A story that illustrates an intention akin to the one Buckley hints at was present in the divine plan. The Chassidic master R. Schneur Zalman of Liadi had a rare book in his library on whose cover he had written, “A curse in this world and the next on any who read this book without permission.” One day, there was a terrible fire that consumed many books in the rabbi’s library, including this volume. With tears and with desperate hope, he ran to his son and successor and asked him to help him recreate that book from memory. His son said, “Father, you warned of a curse for any who would dare to look into that book. I obeyed you.” The bereft father asked his son, “Surely such a book would have been worth the curse?”

Curiosity is what moves us from a static view of the world to one in which every human is capable of adding on, of being a partner in a divine challenge to exceed. And most of all, it makes us exceed a jaded view of humanity in which the Other is fundamentally threatening in his difference and so must be avoided — or eliminated.
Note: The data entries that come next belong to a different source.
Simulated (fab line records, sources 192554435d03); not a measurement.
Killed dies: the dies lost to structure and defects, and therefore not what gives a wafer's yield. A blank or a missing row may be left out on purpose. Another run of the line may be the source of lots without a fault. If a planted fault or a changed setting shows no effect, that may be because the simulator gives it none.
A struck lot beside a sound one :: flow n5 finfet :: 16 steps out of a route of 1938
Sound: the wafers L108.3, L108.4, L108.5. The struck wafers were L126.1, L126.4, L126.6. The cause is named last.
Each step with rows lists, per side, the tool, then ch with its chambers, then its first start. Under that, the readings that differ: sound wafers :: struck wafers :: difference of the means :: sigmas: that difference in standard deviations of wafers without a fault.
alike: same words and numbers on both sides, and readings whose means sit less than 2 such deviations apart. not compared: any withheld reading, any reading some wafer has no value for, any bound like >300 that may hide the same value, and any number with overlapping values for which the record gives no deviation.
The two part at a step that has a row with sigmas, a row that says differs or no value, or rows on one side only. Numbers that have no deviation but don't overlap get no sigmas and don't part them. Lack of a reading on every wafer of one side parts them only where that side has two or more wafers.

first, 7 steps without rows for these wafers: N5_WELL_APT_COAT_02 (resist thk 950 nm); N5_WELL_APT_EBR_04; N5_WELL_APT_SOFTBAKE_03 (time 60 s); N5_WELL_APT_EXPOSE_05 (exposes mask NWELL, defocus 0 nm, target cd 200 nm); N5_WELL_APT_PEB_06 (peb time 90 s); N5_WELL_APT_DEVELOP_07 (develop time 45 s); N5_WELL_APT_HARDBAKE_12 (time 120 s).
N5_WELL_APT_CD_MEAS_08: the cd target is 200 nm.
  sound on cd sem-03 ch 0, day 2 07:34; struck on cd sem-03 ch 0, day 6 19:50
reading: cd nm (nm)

Curiosity instead leads Buckley to explore that wide flow of religious humanism that has been so ignored by the ignorant hijackers of modern culture, who in reducing religious traditions to caricatures have savaged the deepest wells of our human experience and weakened the bonds that have held us together even in our differences.

When Ken Kesey wrote publicly of how he found daily study of the Bible indispensable, this awakened something in me, a Jew who had let loose most of the ties of his own tradition. Studying Scripture and then the teachings of those who passed down the Scriptures along with their context, the lesson that Buckley traces through all our culture opened before me in rabbinic texts. Thus the rabbis of antiquity cautioned, “One too shy to ask and to challenge cannot learn; one too strict cannot teach.”

And so a modern Talmudist wrote, “Voicing doubts is not only legitimate … [but] it is essential to study. To a certain degree, the rule is that any time of query is permissible and even desirable; the more the merrier. No inquiry is regarded as unfair or incorrect as long as it pertains to the issue and can cast light on some aspect of it.”

In the wide religious humanist tradition, the acceptance of the inscrutable enables us to know things more deeply, the acceptance of difference makes possible real oneness among naturally disparate people, and the acceptance of rules and order makes possible a connection to the core of coherence that no rule can ever fully nail down. And so the first of Buckley’s rules is “Don’t Make Rules,” a deeply humorous and seriously wise koan-like shtick that directs readers on the path of curiosity. It leads us deeper into humanity, requiring of us grit, originality, creativity, a rejection of smugness, and many other of the simple yet indispensable tools of living a worthwhile life that increases constantly in meaningfulness.

And thus curiosity and real faith are inextricably enmeshed. The darkness of this moment in our national life and in the world’s culture cannot last. Buckley writes,

Even as God made Eve curious, I think the incuriosity of modernity will ultimately prove unsatisfying. We were created as curious beings and will always seek answers, especially to the most fundamental questions of our existence.

That thought is robust enough to tempt many who are incurious to test it and explore its truth. And each time that happens, another small battle is won. “Seek Me and live,” G-d says to Amos. The answers are for Truth to tell. The very act of seeking is what is required of us. It is our human duty and the way to all that can be good in life. Buckley is an able guide to this broad highway.